Mrs. Anna Powell Lambert, daughter of Hiram Andrew and Luvenia Boyd Powell, was born June 22, 1893 in Lawrence County, Mississippi. She was married to John Nelson Lambert November 24, 1912. They established a Christian home from the beginning. They joined the local Methodist church in that community and worked in that church until 1921. In June, 1921, Reverend Lambert was licensed to preach and in December of that same year he was admitted to the Annual Conference of the Methodist Protestant Church. Thus in 1921 they began forty years of active ministry.
In those early years of their ministry all the charges did not have parsonages and for the first few years they lived in rented houses and makeshift living quarters, with many hardships, trials, and tests, but through it all she remained faithful and always willing to move from place to place and anxious to carry on her part of the ministry.

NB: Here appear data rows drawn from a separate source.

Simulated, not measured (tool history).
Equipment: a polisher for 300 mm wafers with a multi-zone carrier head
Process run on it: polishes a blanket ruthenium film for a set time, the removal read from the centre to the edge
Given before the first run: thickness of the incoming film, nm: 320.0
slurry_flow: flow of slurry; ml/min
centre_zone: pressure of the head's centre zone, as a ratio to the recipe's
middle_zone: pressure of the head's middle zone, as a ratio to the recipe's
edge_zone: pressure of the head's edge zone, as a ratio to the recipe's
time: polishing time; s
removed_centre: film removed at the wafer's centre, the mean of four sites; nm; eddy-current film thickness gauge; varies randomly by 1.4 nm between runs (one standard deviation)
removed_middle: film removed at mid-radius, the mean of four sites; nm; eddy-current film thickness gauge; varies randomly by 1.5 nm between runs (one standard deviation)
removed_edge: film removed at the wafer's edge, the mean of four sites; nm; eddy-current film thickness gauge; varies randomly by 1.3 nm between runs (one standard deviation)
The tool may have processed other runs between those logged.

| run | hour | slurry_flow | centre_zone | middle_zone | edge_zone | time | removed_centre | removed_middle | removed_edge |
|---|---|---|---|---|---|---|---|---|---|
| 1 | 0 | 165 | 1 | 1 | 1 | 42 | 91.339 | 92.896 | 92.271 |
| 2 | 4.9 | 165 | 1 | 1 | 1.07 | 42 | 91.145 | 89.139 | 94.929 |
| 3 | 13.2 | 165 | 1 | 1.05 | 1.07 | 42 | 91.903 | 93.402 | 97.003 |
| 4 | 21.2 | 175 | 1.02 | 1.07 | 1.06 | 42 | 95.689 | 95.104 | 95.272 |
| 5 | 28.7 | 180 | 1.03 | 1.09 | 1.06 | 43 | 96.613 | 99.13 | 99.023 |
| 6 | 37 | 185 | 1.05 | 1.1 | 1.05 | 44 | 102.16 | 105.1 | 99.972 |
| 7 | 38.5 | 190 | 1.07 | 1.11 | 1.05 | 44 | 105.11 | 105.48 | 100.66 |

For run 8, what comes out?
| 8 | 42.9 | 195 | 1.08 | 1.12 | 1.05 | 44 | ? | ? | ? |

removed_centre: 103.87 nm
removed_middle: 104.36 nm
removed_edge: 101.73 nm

Reverend Lambert served for seventeen years as pastor, missionary and evangelist in the M. P. Church. Of these seventeen years, three years were in Texas attending college and serving churches. In 1939 came the union of the three Methodist churches and from 1939 to 1949 Reverend Lambert served Methodist churches in Mississippi. In August, 1949 Reverend Lambert was transferred to Louisiana and served churches in the Baton Rouge District until June, 1958, when he retired. After retirement Rev. and Mrs. Lambert returned to Mississippi and served churches for three more years before final retirement.
It was during these years that I met Rev. and Mrs. Lambert and thus began a deep, profound, and loyal Christian friend ship. This friendship will be remembered by me always.
Mrs. Lambert was in ill health for a long time but she bore it with patience, trusting God to the end. She was nearly perfect as one could be in this life. She has reached perfection now. She has gone to her reward eternal in heaven to be with God, the angels and the holy saints who have gone on before, where eye hath not seen, ear has not heard, neither has it entered into the heart of man what the Lord has in store for those who love and serve Him.